This guide is for you if you are wanting to get into making cute clay charms out of polymer clay or have already started and consider yourself a beginner. I have been making kawaii style charms since I first picked up my first blocks of clay in 2012 and have learnt lots along the way, so I hope you get something out of this blog. I will be taking you through the basics of how to make a simple kawaii charm.

Firstly, choose your clay. I started off Sculpey III when I was first beginning and I would definitely recommend it! It has a large range of colours available, which of course you can also mix. Sculpey III is also much softer to work with than some other brands, yet not too soft. You can pretty much work with it straight out of the packaging without needing to condition it too much.

Secondly, have a clean workspace. This step is vital if you want to avoid dust and lint covering your cute creation. Here I’m using the Sculpey Work n Bake Clay Mat on my work surface. It is a silicone mat that protects your work surface and can also be placed in the oven when you are ready to bake!

Next, you may want to consider using some sculpting tools to help you create, blend and add texture to your charm. There are a huge range of tools available depending one what you need. My essentials would have to be a blade, a needle tool, a dotting tool and a rolling pin. As well as the bought sculpting tools, items you have around the house can also work just as well, including paperclips, toothpicks and balls of foils which I like to keep handy. 

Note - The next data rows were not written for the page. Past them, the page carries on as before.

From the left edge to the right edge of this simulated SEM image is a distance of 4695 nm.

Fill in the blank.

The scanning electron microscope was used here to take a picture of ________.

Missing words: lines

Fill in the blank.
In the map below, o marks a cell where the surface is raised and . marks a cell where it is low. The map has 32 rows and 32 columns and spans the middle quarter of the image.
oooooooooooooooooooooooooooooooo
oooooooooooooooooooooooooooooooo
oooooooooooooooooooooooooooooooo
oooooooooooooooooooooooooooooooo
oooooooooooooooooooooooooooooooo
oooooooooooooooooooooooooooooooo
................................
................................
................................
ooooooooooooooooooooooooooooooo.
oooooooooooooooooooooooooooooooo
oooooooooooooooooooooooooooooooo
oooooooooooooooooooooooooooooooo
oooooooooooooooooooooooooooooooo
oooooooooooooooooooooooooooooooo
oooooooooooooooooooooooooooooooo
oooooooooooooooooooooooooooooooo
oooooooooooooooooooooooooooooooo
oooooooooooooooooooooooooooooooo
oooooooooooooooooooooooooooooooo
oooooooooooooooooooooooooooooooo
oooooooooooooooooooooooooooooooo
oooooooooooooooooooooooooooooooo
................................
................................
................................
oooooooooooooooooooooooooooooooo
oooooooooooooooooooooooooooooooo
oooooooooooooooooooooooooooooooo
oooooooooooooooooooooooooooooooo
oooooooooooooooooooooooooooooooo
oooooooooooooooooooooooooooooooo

While making your charm, be sure to take your time particularly if you are a new beginner. If something doesn’t quite go right or look how you originally pictured it, that’s okay because there will always be a way to fix it. If you need to take a break from your creation then that is perfectly fine too! 
Because polymer clay needs to be oven-baked, it won’t air-dry so you can leave a creation and come back to it when to are ready. Just be sure to cover it to avoid the lint in the air landing on it.
Once you have made your creation you can add in an eyepin to turn it into a charm. Then it’s time to bake the polymer clay in an oven so that it can harden. Place your charm on a baking tray that is lined with some parchment paper (or the Sculpey Work n Bake Clay Mat) to avoid it sitting directly on the tray and be at risk of burning. It’s also a great idea to create a little “tent” with some foil. This stops the heat of the oven going directly onto the charm and instead helps to circulate the flow of air around evenly. Check the baking temperature and recommended baking times on your clay packaging.

After baking, take the tray out of the oven and allow the clay to cool back down. Avoid handling your charm straight after pulling it out of the oven, as it will be at its most decimate stage and their is a risk that small details could break off.

Once the charm has cool, I usually add some superglue to the eyepin and then place it back into the charm. This help to keep it nice a secure. Optionally you can also add some glaze of your choice to your charm, but otherwise, that is it! 


How to Use UV Resin on Polymer Clay Charms

sparkly charms made with polymer clay and uv resin

UV resin is an incredibly versatile and popular tool among crafters, and for good reason. It can be used to create a variety of different effects such as water or maple syrup, or used as a sealant to protect fine details and painted creations. It’s often used as a substitute for epoxy resin as it does not require measuring or stirring and boasts a much faster cure time.

As the name suggests, this resin cures under UV light, which can come from a UV nail lamp or direct sunlight. It takes anywhere from 5-30 minutes to fully cure, depending on the size of your project and the strength of the UV light.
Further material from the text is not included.